November 21, 2014 - 8:36 AM
The votes are counted, the elections are over. The winners are celebrating and the losers are contemplating.
But with apologies to the mayors and councillors and directors and trustees elected to a long four-year term, it’s tough to recognize victory.
Not at 30 per cent voter turnout.
From my place in the world, this election had a lot going for it. Issues: In Kelowna, the city is looking at major spending in the near future for infrastructure upgrades. The last Penticton council just couldn’t stay out of trouble while Vernon had a failed referendum on expensive water upgrades.
Let’s be honest, though, more importantly this election had good stories. Two Penticton councillors duking it out to replace a vacant mayors seat. Two men enter, one man leaves. In Vernon, there was a scramble for a vacant mayor’s chair and voters gave strong support for Akbal Mund, its first council-member of South Asian descent. In Kelowna, it was the return of much-loved Sharon Shepherd for another run at mayor, only to be handily defeated by the young (and also South Asian) Colin Basran. And all kinds of other drama.
We had get out the vote campaigns, all flavours of social media by candidates and media and other supporters. You couldn’t go a block without seeing signs on the street.
And yet, two-thirds of people paid shunned their right and privilege. Again. I shake my head. Literally, tsk, tsk, tsk. And usually, that’s all I really do. Because I confess, I hate writing stupid 'people-should-just-vote' stories. Blech. It’s like warning someone over and over again not to walk on thin ice. It’s useless. To them, you are only right if they plunge under a sheet of ice.
And that’s often how people encounter City Hall. They pay no attention, barely aware it exists, until it tears up their street or blocks traffic or their taxes double. They’re shocked, like it’s a cold bath.

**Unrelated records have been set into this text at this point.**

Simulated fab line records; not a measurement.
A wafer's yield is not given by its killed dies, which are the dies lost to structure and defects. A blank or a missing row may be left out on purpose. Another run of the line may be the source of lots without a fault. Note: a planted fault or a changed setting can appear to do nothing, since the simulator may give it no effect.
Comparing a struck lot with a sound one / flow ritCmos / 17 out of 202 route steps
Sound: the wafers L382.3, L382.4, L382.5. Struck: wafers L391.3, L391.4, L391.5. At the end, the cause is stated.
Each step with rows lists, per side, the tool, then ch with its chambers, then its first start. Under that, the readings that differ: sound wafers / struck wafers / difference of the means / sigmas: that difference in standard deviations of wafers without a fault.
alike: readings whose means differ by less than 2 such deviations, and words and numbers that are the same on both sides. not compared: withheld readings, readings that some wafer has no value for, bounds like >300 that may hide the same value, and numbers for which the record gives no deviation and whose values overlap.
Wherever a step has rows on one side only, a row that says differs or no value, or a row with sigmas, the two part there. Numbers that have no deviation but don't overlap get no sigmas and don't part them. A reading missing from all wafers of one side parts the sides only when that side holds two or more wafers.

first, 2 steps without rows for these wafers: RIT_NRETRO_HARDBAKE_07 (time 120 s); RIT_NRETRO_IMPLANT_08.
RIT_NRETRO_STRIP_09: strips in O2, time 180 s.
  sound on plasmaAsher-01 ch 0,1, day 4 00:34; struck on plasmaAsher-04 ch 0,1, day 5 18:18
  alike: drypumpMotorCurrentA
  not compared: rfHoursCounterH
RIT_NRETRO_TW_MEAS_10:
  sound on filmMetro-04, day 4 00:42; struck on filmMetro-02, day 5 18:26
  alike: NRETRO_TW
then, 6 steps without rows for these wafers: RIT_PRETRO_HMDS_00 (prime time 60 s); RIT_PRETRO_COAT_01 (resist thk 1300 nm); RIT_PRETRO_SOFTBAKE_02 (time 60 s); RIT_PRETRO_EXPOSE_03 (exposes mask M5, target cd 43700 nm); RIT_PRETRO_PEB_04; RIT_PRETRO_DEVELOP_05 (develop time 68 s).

The worst part about low voter turnout is I’m at fault; me and all the other journalists whose job it was to inform residents about their city governments. I don’t mean about tax increases and park dedications, that your city is where you experience the most culture, contributes the most to your well-being and where you pay huge taxes because we all do plenty of that between elections. I mean inform residents about what that vote means and what it is: Power.
Is that news? Look, I have a theory about this, because I read the comments on our stories and on forums and I see that it is indeed news.
I read your comments: Oh… politicians, they’re all liars. They’re all crooked. It’s an old boys club. My vote won't mean anything anyway.
Just stop it. It’s all crap. I know. Reporters pray for scandalous stories. They’ll skip meals, stay up nights, sacrifice relationships and spend their own money to find them. We crave them.
And how many do you see? Really, how many? For the most part, they don't exist. It's a myth. It's just not true.
It’s my duty to inform you that nearly every politician and every candidate in the last election, was only there to serve you. Ok, yes, they have an ego need as well, but that just means they have the courage to stand up, put their time where their mouths are and find out if anyone else agrees. If good government is boring, then so be it.
No one's beating you down. No old boys club at the trough. No special interest groups making backroom deals. No giant business interests buying City Hall. No mysterious forces pulling the levers of power for you.
Without those imaginary shackles—you are free and you have power to influence the world outside your front door. You have a vote.